Arduino digital input, 80Vdc

Sergegsx:
I might get some voltage surges and would not like to fry my arduino, also its a good oportunity to use them for the first time. Can you help me out on how to choose the appropiate one?

You could put in a protection diode for that. Get a 5V Zener diode and connect it in parallel with the lower resistor. If a voltage higher than 5V appears at the resistor junction the diode will short it to ground.

If the resistors have large values (75k, 5k) then there'll hardly be any amps, it should be enough protection.

fungus in parallel? like this... see picture. or maybe as the second option i have drawn?

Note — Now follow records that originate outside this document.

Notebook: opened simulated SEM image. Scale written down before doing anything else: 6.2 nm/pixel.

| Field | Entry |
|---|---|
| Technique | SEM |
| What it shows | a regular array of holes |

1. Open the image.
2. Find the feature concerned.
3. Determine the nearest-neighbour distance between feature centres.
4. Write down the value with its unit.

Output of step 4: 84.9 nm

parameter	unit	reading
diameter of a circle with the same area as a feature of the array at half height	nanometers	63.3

dhenry thank you so much for the explanation. will reread it a couple of times for fully understanding it.

dc42, you are right, that is max. thanks !

mm...maybe i understood it wrong. maybe like this?
and the internal pullup resistor from the arduino active.

D4 is redundant in this circuit, unless you accidentally short the input of the opto isolator to the output. It might be a useful protection device if you were not using optical isolation. It is also connected the wrong way round.

the internal pullup resistor from the arduino active.

That pull-up "resistance" is too high and you may not be able to turn off the phototransistor and generate a logic 0.

Use a resistor and its value will generally be < 10k.

dc42:
D4 is redundant in this circuit, unless you accidentally short the input of the opto isolator to the output. It might be a useful protection device if you were not using optical isolation. It is also connected the wrong way round.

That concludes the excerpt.